I'll give you a preview next week. Yesterday I hung all the art--that is, my friends Barbara HerMor and Ryan Bauer-Walsh did most of the work while I--shall I say I supervised? I am very grateful for all they did.
Now, about those Bottlecaps. Many of you have been contributing plastic bottle caps to this project at First Presbyterian Church, inspired by Duke Riley's exhibit at Brooklyn Museum last summer. He makes beautiful art our of yucky garbage. Learn about him here. Duke Riley Video
So we thought we'd try it ourselves. Art at First and Earth Care Action Groups put out a call for bottle caps and everybody came through!
This is a mere fraction of what we collected. Then we washed them.
and sorted them by color...
and made art.
Here's how Buffy Barton Davis, the driving force behind the project describes it.
"This is a collective art project intended to raise awareness of the impact of single use plastics and how we as individuals can make a difference when we work together. We worked in cooperation with
Art at First
First Presbyterian Church Nursery School
First Presbyterian Church Sunday School
Stretched canvas was donated by Bonnie Woit, plastic bottle caps and lids collected by the community" Looking at our vast collection it occurred to me that these are really beautiful colorful shiny things and we throw them away! And they're indestructible! Who thought this was a good idea? How did we make such a wrong-headed decision? Because it's cheap? One look at the ocean tells us it's not at all cheap. plastic is everywhere! Have you tried to go a day without plastic? How did that work out? I love packaging that I can re-use, and, looking around my house I see that I've collected quite a lot. Like Bonne Maman jelly jars with their checkered tops--here they are in the pantry.
And my ink jars--when they're empty I wash them and they make very nice bud vases.
As do Arthur's shaving lotion bottles.
And these yogurt cups--I ate a lot of this yogurt just to get the cups. Because they're wider at the bottom than the top they make perfect water jars for my drawing table and they hold all sorts of little things like erasers.
And these great mustard jugs for pens, brushes, pencils and whatever. And Dundee marmalade, but they don't use that jar any more.
These are all so much nicer than plastic and they aren't filling the landfill.

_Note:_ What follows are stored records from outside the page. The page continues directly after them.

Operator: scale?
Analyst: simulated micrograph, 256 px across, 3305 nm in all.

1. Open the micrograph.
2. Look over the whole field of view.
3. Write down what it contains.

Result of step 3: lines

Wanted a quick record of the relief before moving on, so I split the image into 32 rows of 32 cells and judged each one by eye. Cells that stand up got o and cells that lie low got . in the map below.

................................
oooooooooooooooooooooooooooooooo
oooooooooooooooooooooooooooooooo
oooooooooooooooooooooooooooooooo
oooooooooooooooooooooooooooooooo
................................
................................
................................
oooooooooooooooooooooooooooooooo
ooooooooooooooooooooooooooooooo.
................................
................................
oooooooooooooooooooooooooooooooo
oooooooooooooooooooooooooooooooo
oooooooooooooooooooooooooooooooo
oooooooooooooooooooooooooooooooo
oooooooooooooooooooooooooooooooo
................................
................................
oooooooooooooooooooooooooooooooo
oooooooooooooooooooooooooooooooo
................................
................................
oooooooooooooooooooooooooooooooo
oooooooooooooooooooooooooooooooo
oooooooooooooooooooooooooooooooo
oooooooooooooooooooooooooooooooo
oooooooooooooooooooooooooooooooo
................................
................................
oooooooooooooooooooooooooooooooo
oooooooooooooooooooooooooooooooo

How do we stop the madness? How do we persuade manufacturers to go back to the old ways of being proud of the whole product? There have been attempts to pass laws that make producers responsible for the whole life of the package but they have a hard time getting passed.
There's got to be a better way. I will say, working together for any purpose is a great way to make friends, and if we ever solve the problems we face it will be together.